History shows that, given a modicum of luck, England will still go straight through to the 2014 World Cup in Brazil
This week two England teams achieved two draws amid contrasting emotions. On Tuesday morning those who had not been watching TV all night awoke to the news that the cricketers had denied New Zealand a seemingly certain victory through dogged, studious defending worthy of the Duke of Wellington. On Tuesday night the nation went to bed having seen the footballers, who had appeared set for a comfortable victory, hold Montenegro to 1-1 while displaying the panic-stricken tendencies of Corporal Jones.
The England cricket team's resolve was a happy augury for the summer Tests against New Zealand and the Ashes series which lie ahead. For Roy Hodgson's side, however, the dark clouds of pessimism are beginning to loom. Now it is not so much a question of what England may achieve in the 2014 World Cup in Brazil as whether they will be there at all.
The possibility of England becoming involved in a play-off in order to make the tournament proper was hardly mentioned before Tuesday's game in Podgorica. Now speculation is mounting rapidly on what sort of opposition Hodgson's players will encounter should they finish behind Montenegro in second place in their qualifying group.
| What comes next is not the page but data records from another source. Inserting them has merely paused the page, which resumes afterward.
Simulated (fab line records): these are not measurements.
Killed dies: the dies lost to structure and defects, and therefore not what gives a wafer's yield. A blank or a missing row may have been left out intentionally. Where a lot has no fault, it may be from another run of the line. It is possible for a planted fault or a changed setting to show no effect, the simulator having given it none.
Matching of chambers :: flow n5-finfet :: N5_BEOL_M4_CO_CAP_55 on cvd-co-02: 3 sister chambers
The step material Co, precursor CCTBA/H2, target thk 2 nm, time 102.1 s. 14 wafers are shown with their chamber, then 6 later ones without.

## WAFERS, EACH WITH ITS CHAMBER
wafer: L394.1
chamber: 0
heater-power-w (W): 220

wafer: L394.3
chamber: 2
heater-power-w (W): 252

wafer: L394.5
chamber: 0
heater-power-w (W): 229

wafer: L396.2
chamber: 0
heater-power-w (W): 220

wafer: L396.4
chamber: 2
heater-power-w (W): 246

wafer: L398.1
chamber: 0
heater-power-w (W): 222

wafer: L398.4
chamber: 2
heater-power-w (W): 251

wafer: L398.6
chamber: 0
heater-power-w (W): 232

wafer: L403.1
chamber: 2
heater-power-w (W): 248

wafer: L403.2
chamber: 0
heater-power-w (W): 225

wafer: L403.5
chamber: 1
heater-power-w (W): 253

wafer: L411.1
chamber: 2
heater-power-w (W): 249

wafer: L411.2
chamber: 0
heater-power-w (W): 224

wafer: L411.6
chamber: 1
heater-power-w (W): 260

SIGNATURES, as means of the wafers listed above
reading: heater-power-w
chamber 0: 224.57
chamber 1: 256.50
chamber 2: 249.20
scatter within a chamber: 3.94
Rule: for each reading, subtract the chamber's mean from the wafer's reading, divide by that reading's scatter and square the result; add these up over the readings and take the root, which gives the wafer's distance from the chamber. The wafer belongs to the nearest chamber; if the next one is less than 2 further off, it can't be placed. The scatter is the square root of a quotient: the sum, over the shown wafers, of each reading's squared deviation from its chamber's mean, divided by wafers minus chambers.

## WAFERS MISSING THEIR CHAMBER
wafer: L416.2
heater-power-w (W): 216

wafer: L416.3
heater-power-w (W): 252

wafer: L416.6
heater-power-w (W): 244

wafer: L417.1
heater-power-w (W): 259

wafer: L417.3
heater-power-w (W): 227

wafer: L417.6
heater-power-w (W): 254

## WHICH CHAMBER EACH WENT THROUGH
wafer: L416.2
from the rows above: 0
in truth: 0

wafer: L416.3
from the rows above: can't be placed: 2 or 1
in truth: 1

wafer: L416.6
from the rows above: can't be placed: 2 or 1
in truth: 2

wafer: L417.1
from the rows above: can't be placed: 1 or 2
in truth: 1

France would appear to be the team England would want most to avoid, although Croatia might turn out to be Montenegro with knobs on. It should not be forgotten that Greece, having at times outplayed Sven-Goran Eriksson's side at Old Trafford, would have forced England into a play-off against Ukraine in the 2002 World Cup qualifiers but for David Beckham's free-kick, harshly awarded, which held the Greeks to 2–2.
Meanwhile, Hodgson is experiencing the familiar criticism that all England managers suffer when the team has had a bad night or, in this instance, half a bad night. The day after Graham Taylor's team had qualified for the 1992 European Championship he astonished reporters with the woeful prophecy that he would almost certainly be slated for getting his team selections and tactics wrong in Sweden the following summer. Taylor was spot on.
The grumbles that Hodgson did not react quickly enough to Montenegro's resurgence after half-time and delayed unnecessarily substitutions which might have eased the pressure on his beleaguered defence bear distant echoes of the barbs aimed at Alf Ramsey when England flopped in the World Cup qualifiers in 1973.
Ramsey was never strong on using substitutes because, for the bulk of his career in football, he had had no experience of them. On that frustrating, nerve-racked October night at Wembley when England, needing to beat Poland to qualify for the 1974 tournament in West Germany, were being held at 1-1 and appeared incapable of beating Jan Tomaszewski in the Polish goal, Ramsey's only response was the belated replacement of Martin Chivers with Kevin Hector.
Doubtless that evening will be recalled with relish when the Poles come to town this October, although the earlier encounter would not have been so crucial, England's 2-0 defeat in Chorzow that summer notwithstanding, had Wales not forced a 1-1 draw at Wembley at the beginning of 1973.
Thoughts of what Hodgson, with his limited options, can accomplish should England make it to Brazil need to be put on hold and this may be no bad thing. At least the squad are unlikely to be burdened by unrealistic expectations and it is worth pointing out that when England struggle to qualify they sometimes do better than when their progress has been relatively serene.
Ron Greenwood wanted to resign after defeats in Switzerland and Norway had left England on the brink of failing to make the 1982 World Cup and their manager bruised by the press. But the players persuaded him to stay on, other results went his way, and the team did passably well in Spain, returning home unbeaten if unfulfilled.
Statistically, England's position is comparable to the time Kevin Keegan's side found themselves in a play-off for Euro 2000 having won three, drawn four and lost one of their qualifiers. Then they faced Scotland and won 2-0 at Hampden before losing 1-0 at Wembley to go through on aggregate. This time their group record so far reads three won, three drawn and none lost. Not that they will be facing the Scots again.
Given a modicum of luck England may still go straight through, in which case manager and players will have more time to kit themselves out with thick skins. Just so long as Corporal Jones is left on the bench.